New in version 6.1.0

March 28th, 2013
  • New section detection via CSS class names.
  • If your HTML contains headings that are not using the h1-6 tags, but via CSS formatted p, div, or similar tags, the new section detection can help you to create the proper sectioning structure in DocBook.
  • List detection via CSS class names.
  • Sometimes HTML contains "lists", which truly are special formatted paragraphs.
  • The new list detection can help you to reconstruct the proper lists in DocBook.

New in version 6.0.2 (November 5th, 2012)

  • Fixed usage of invalid values for align attribute.
  • Fixed wrong normalization of literal environments.

New in version 5.4.0 (October 25th, 2011)

  • Improved customization possibilities via groovy scripts.
  • A fix for "invalid escape sequence error" in the parser.

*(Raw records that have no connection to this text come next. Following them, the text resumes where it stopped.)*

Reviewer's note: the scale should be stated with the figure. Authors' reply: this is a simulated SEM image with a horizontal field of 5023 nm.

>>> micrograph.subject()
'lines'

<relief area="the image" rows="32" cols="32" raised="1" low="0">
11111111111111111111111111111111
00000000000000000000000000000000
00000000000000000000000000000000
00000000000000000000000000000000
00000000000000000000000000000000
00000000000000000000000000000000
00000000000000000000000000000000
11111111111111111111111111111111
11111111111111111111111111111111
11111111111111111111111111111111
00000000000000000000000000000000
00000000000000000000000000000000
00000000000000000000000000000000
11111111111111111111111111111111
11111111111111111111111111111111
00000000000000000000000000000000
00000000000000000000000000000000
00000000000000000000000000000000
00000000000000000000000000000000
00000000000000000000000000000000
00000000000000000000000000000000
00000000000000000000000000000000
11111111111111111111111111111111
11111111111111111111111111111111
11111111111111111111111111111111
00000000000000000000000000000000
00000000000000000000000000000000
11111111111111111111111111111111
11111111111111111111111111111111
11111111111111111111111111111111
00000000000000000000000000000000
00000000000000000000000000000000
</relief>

New in version 5.2.4 (March 10th, 2010)

  • Support for conversion of HTML fragments. Until now you got a ugly NullPointerException when trying to convert an incomplete HTML document.
  • Improved detection of the title of the document from the HTML code. Now the xpath expressions /html/head/title, //h(1-6)[1] and //text()[1] are used to find a hopefully reasonable title.
  • The new HTML parser didn't treat HTML comments inside of text correctly. Now the comments are located and removed from the DocBook XML.